LIBYAN authorities blocked civilians from entering the flood-devastated eastern city of Derna on Friday so search teams could look through the mud and wrecked buildings for 10,100 people still missing after the known toll rose to 11,300 dead.

The disaster after two dams collapsed in heavy rains and sent a massive flood gushing into the Mediterranean city early on Monday underscored the storm's intensity but also Libya’s vulnerability. 

The oil-rich state has been in crisis since 2011 when the US administration of Barack Obama launched an attack on Libya which led to the killing of the country’s long time leader Muammar Gadaffi.

Derna was being evacuated and only search-and-rescue teams would be allowed to enter, Salam al-Fergany, director general of the Ambulance and Emergency Service in eastern Libya, announced late Thursday.

The disaster has brought rare unity, as government agencies across Libya’s factional divide rushed to help the affected areas. 

Relief efforts have been slowed by the destruction after several bridges that connect the city were destroyed.

The Libyan Red Crescent said as of Thursday some 11,300 people in Derna had died and another 10,100 were reported missing. 

The devastating Mediterranean Storm Daniel also killed about 170 people elsewhere in the country.

Eastern Libya’s Health Minister, Othman Abduljaleel, has said the burials so far were in mass graves outside Derna and nearby towns and cities.

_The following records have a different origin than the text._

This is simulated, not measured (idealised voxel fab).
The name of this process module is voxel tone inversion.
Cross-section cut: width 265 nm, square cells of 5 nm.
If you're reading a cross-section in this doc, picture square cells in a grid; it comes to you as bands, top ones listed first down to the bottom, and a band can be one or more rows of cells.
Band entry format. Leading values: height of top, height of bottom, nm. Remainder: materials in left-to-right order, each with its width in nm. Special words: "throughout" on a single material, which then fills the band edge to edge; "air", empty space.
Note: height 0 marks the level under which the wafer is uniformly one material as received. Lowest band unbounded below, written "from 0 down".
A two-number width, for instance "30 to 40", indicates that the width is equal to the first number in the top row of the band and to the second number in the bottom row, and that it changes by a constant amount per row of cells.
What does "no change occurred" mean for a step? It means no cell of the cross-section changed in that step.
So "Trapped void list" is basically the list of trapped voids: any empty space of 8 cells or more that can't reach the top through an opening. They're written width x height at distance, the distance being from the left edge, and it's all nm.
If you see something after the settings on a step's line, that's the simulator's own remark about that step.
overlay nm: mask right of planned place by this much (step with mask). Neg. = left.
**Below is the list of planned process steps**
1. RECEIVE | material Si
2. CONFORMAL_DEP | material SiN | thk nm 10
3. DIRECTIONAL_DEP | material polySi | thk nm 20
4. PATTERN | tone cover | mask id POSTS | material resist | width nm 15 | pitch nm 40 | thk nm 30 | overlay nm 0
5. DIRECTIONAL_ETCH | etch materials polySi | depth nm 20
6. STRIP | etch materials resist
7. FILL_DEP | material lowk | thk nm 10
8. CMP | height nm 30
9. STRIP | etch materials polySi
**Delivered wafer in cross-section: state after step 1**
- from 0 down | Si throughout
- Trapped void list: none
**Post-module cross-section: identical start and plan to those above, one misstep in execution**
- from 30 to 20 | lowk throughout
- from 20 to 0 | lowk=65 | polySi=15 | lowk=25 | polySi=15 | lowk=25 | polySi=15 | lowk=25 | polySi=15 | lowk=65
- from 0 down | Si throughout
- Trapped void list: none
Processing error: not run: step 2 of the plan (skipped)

Mr Abduljaleel said rescue teams were searching wrecked buildings in the city centre and divers were combing the sea off Derna.

Lori Hieber Girardet, the head of the risk knowledge branch of the United Nations office for disaster risk reduction, said years of chaos and conflict meant that Libyan “government institutions are not functioning as they should.”

As a result, she said, “the amount of attention that should be paid to disaster management and to disaster risk management isn’t adequate.”